Join our community of smart investors

Claim the New State Pension or risk late payment

If you do not claim the New State Pension you risk late payment
April 13, 2016

From 6 April, the New State Pension replaces the current two-tier system of the Basic State Pension and the State Second Pension. The New State Pension will start at a level of £155.65 a week for anyone retiring after this date.

However, more than half of those retiring in the first few years will actually get less. "If someone is entitled to a higher amount under the current system, this benefit will be honoured," says Tom McPhail, head of retirement policy at Hargreaves Lansdown. "However, for those who have been contracted out there will be potentially significant reductions to their state pension entitlement to reflect this."

But people who have been contracted out and are still a number of years away from retirement will have the opportunity to rebuild their state pension entitlement through the payment of further National Insurance contributions between now and retirement.

Meanwhile, the transition period means those approaching retirement age should take careful note of the application process for the New State Pension, as you won't normally get it automatically. Rather you have to claim it.

The government should send you a letter four months before the State Pension age telling you what to do. If you haven't heard by three months before your State Pensions age, you need to contact the government at 0800 731 7898 or www.gov.uk/claim-state-pension-online.

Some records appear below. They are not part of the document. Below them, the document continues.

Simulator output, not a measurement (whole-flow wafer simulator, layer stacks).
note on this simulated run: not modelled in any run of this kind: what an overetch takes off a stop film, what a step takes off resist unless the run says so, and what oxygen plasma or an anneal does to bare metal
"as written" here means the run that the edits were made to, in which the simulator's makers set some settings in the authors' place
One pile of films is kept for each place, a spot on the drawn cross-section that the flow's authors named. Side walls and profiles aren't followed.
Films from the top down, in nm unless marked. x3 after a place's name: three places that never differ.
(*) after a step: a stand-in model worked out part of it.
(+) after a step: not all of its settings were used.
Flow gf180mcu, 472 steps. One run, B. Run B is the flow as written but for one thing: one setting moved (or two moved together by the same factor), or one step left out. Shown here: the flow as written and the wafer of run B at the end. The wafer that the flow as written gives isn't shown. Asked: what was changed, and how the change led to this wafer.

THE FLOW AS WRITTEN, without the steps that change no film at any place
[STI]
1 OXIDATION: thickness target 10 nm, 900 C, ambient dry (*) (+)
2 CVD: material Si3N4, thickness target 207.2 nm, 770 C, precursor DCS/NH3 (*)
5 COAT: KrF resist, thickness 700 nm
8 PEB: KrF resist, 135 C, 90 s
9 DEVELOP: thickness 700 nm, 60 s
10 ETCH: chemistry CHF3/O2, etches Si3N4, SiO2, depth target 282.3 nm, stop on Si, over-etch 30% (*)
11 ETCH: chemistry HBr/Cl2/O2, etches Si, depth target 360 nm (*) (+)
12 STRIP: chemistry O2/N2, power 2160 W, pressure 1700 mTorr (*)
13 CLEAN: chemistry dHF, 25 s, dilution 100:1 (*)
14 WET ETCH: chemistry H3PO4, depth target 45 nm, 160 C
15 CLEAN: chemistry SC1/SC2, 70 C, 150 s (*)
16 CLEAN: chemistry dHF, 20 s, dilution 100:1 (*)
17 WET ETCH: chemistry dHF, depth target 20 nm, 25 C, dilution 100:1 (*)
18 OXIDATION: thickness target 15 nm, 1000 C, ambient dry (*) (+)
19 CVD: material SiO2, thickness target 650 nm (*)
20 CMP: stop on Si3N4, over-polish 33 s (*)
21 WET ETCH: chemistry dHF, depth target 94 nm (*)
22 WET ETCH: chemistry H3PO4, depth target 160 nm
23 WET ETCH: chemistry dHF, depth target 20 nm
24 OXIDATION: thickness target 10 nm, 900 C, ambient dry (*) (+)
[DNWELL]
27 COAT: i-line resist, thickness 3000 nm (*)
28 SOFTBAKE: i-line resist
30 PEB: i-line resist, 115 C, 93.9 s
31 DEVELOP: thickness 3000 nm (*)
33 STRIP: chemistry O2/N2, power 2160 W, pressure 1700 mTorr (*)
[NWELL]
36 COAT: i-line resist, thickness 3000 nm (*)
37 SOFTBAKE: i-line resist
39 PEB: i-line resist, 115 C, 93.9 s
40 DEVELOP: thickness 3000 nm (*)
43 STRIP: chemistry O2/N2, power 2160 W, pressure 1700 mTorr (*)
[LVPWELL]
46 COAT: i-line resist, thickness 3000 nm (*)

"This is a problem as many people, particularly women, won't know their State Pension age," says Kate Smith, head of pensions at Aegon. "People won't necessarily realise they haven't got the four-month letter, so risk their State pension being paid late."

The State Pension age for women currently changes every month as it is moving to 65 by November 2018, in line with the State Pension age for men. It will then increase in steps to age 66 for both genders by 2020.